Friday, 23 September 2011

Is My Bath Water Like Swimming In The Thames?

Now here's a topic which has been on my mind. Have you checked the state of your bath water recently? It was something I've never really bothered about, probably due to the fact that the country air, spring water and my general hygiene did not cause much discolouration of the dirty bath water.

On returning from a trip to London the other day, the water turned black. Shock horror? No not really, well I suppose. Though being a bus driver, it should not have been a problem. There have been many times when an oil slick has appeared on the top of the water. It resembled an environmental disaster when the yellow plastic duck stopped floating and sunk to the bottom, with black streaks lining its body.

It is impossible not to bring oil and grease back into the house when you are a bus driver. Some depots are dirtier than others. There are diesel spills. Some buses leak more oil. Sometimes it is impossible to return home looking anything other than a Victorian child who has been forced up a chimney.

I always admire Stagecoach and other bus and coach drivers. They always look pristine. It is one of the mysteries of life. How come? Even the cleanest of bus depots cannot escape the odd greasy patch. They must wear protective clothing.
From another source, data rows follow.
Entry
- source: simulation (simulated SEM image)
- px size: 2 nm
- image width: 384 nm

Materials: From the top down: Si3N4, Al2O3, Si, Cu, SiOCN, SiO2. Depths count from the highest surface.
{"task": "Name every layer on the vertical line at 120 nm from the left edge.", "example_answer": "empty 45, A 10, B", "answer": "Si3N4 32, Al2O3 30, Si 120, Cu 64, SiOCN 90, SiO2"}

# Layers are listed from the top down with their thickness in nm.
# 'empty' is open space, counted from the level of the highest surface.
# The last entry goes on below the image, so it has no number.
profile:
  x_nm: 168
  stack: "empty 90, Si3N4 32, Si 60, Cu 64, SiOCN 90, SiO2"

It makes you realise quite what an astounding feat David Walliams' Thames Swim was. Aside from the fact that that it is a notoriously difficult river to negotiate, it smells, the sewage is regularly dumped and there is a chance that you will be attacked by a swan or a hungry pike, it used to be said in the old days that the tap water in towns beside the river had been through ten people's stomachs by the time it had reached Windsor. David Walliams obviously has an iron stomach as he was only minorly inconvenienced by 'Thames Tummy'.

Years ago I was walking on the South Bank between Battersea and Vauxhall Bridges when there were screams that a man was in the water. The person I was with managed to haul him out. He was most indignant and upset to be saved.

'I wanted to die,'he shouted. It was like a scene from a Hollywood movie. Until that was I overheard what the ambulancemen were saying in low voices.

'His wish might be granted,' said one.

'Yeah,' said the other.

'It's 30/70 that we save his liver.'

'Yeah. No one who jumps into the Thames comes out with their liver intact.'

Bow even further to Walliams. Superman. Super stomach. Immortal liver.